This is how I think cloud computing is extremely relevant to the companies that are trying to reach to the consumers at the BOP:

Logical extension to the mobile revolution: The mobile phone revolution at the BOP has changed the way people communicate in their daily lives and conduct business. Many people never had a landline and in some case no electricity. Some of them charged their mobile phones using a charger that generates electricity from a bike. As the cellular data networks become more and more mature and reliable the same consumers will have access to the Internet on their mobile phones without having a computer or broadband at home.

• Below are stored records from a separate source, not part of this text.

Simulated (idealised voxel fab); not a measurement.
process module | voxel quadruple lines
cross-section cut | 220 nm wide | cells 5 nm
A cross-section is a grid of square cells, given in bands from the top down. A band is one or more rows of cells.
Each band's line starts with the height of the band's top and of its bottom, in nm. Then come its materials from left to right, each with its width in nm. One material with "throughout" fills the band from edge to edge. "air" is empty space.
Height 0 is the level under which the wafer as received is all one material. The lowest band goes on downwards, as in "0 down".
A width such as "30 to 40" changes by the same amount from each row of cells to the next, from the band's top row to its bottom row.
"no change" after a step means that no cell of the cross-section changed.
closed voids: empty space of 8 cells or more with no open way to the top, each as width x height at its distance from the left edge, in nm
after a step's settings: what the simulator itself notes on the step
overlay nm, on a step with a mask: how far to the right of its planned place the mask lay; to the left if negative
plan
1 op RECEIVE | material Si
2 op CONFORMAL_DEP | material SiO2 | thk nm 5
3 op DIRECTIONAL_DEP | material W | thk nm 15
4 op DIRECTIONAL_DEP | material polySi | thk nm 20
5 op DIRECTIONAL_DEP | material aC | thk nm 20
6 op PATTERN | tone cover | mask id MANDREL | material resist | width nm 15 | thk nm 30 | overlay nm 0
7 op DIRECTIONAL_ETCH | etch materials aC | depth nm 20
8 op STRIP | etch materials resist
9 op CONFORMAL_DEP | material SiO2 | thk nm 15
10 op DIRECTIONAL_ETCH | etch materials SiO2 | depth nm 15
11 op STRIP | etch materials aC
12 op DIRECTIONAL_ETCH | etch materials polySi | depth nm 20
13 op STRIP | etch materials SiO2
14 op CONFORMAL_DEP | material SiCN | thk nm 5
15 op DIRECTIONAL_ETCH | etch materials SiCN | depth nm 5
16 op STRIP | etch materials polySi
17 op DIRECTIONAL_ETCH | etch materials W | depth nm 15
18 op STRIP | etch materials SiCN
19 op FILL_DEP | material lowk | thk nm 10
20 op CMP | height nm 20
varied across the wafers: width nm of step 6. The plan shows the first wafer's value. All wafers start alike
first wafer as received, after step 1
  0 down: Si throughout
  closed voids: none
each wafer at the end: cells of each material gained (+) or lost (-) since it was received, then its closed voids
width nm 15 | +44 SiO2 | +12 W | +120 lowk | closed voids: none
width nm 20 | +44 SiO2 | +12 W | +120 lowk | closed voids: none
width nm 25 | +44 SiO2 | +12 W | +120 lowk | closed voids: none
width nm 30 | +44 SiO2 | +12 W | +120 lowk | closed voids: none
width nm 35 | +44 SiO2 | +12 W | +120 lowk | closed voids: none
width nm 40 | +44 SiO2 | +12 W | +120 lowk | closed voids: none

The marketers tend to be dismissive about the spending power of the people at the BOP to buy and use a device that could consume applications from the cloud. BOP requires innovative distribution channels. The telcos who have invested into the current BPO distribution channels will have significant advantage over their competitors. The telcos, that empowered people leap frog the landline to move to the mobile phones, could further invest into the infrastructure and become the cloud providers to fuel the IT revolution. They already have relationship with the consumers at the BOP that they can effectively utilize to pedal more products and services.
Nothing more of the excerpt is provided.